InterSpeech 2021

Effects of voice type and task on L2 learners’ awareness of pronunciation errors
(3 minutes introduction)

Alif Silpachai (Iowa State University, USA), Ivana Rehman (Iowa State University, USA), Taylor Anne Barriuso (Iowa State University, USA), John Levis (Iowa State University, USA), Evgeny Chukharev-Hudilainen (Iowa State University, USA), Guanlong Zhao (Texas A&M University, USA), Ricardo Gutierrez-Osuna (Texas A&M University, USA)
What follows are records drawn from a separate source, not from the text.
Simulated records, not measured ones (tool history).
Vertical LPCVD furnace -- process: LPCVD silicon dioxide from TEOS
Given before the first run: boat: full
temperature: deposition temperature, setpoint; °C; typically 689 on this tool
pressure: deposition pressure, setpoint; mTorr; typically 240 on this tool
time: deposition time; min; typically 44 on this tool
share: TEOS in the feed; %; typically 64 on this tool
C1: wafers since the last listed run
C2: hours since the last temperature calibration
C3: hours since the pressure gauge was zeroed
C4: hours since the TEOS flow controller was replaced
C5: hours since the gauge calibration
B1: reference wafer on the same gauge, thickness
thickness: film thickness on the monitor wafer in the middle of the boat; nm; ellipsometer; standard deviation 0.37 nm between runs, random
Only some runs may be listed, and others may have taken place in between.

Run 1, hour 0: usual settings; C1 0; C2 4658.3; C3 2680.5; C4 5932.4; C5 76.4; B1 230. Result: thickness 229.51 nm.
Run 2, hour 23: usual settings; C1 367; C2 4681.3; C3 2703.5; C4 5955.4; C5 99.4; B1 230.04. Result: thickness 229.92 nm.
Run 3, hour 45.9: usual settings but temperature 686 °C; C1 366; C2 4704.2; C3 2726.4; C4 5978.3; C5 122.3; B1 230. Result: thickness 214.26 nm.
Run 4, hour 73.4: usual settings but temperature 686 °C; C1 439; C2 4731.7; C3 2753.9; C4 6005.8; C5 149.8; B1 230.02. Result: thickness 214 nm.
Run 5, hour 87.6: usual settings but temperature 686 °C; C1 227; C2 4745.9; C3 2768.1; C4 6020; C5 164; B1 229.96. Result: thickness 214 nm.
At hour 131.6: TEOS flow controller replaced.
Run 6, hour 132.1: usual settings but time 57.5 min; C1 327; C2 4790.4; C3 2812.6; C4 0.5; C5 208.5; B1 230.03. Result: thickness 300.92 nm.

Research suggests learners may improve their second language (L2) pronunciation by imitating voices with similar acoustic profiles. However, previously reported improvements have been in suprasegmentals (prosodic features such as intonation). It remains unclear if voice similarity applies to L2 segmentals (consonants and vowels). To address this issue, this study investigates how voice similarity facilitates awareness of pronunciation errors, a necessary step in pronunciation improvement. In two experiments, advanced L2 learners identified their pronunciation errors by comparing their production to the production of a resynthesized model voice using learners’ voices as the base (Golden Speaker voice), or to an unfamiliar resynthesized voice with the same gender as the learner (Silver Speaker voice). In Experiment 1, L2 learners identified all syllables with vowel and consonant errors when comparing their production to the model voice. Their choices were compared to identifications by expert judges. In Experiment 2, learners were told how many errors the expert judges had identified before identifying the same number of errors. Results did not support facilitative effects of Golden Speaker voices in either experiment, but Experiment 2 resulted in higher identification percentages. Discussion of the challenges in self-identification of errors in relation to voice similarity are offered.